![](https://lisamc.ca/wp-content/uploads/2020/06/Shack-on-the-Burin-1024x768.jpg)
Seeing this old shack, and the many other abandoned-looking buildings like it around the roads and bays of Newfoundland, inspires curiosity and a little bit of nostalgia. Overgrown and dilapidated, it’s just a matter of time before a gale force wind, or heavy snowfall, collapses it into a pile of wreckage. I imagine all the activity and people which once brought this place to life, who may now be lost to time and memory. There is not always a surviving family member to uphold the traditions of place, or to bring them into the future. Eventually, the wooden planks will rot away and revert to ground, and all that will remain is a few footings to indicate where it once stood. This remains to serve as a monument to the past.
Equally, it is a reminder. A call to awaken to the finite aspect of life on the physical plane of existence. It can be hard to face that knowledge which we all sense but hesitate to examine too closely. The unknown is frightening. The guesses, ideas and beliefs that pass as consolation can’t be confirmed, merely taken on faith. This is the great mystery of life that will not reveal itself. Perhaps there is peace to be found by accepting fate. But the great miracle of life is that there is always a choice: accept or refuse to accept. All our decisions, the path we take to get here, the outcomes and consequences, are aligned on that choice.

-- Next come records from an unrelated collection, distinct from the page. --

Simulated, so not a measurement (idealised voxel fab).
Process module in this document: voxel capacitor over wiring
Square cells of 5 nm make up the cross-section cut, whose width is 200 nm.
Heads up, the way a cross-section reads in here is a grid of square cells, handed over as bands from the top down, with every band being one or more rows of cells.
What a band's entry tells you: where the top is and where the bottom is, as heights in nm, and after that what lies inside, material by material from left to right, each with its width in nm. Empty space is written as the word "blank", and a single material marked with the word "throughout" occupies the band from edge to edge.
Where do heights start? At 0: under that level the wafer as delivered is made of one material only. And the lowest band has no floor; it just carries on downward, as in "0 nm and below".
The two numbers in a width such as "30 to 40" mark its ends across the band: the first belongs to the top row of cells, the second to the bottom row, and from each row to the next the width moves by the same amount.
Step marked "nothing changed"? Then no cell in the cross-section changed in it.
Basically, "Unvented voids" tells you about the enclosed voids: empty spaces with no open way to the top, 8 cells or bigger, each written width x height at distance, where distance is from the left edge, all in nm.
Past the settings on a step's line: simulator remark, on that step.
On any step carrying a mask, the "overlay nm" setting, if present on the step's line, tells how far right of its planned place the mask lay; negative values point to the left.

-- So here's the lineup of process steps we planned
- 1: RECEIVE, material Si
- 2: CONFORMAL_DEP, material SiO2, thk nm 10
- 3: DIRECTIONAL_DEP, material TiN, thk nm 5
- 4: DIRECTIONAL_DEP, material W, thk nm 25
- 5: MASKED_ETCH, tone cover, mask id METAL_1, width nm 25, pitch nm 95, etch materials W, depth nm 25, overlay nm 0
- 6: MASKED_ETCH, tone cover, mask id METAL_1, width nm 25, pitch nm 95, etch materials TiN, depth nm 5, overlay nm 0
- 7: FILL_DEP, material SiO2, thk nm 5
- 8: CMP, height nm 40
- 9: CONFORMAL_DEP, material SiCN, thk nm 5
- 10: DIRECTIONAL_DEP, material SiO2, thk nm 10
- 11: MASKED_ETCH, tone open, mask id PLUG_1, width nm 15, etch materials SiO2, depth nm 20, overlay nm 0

We can flow through life like wind, cling to our place like a boulder, or rise and fall with the seasons like wild lupins until we release our claim on time, the physical fades away and our energetic essence begins its next adventure. Considering this, it could feel like life has no real purpose. We’re born, live until we die, and eventually all trace of us crumbles into oblivion. But life could also be accepted as a gift; a time to appreciate what we learn from others, friend and foe, and to share what lessons we can give of ourselves.
These gifts develop the traditions that travel beyond our time, and last longer than any monument to our physical existence. They work together, the outside and insides selves. To create something meaningful we need to be caretakers of both, while we can.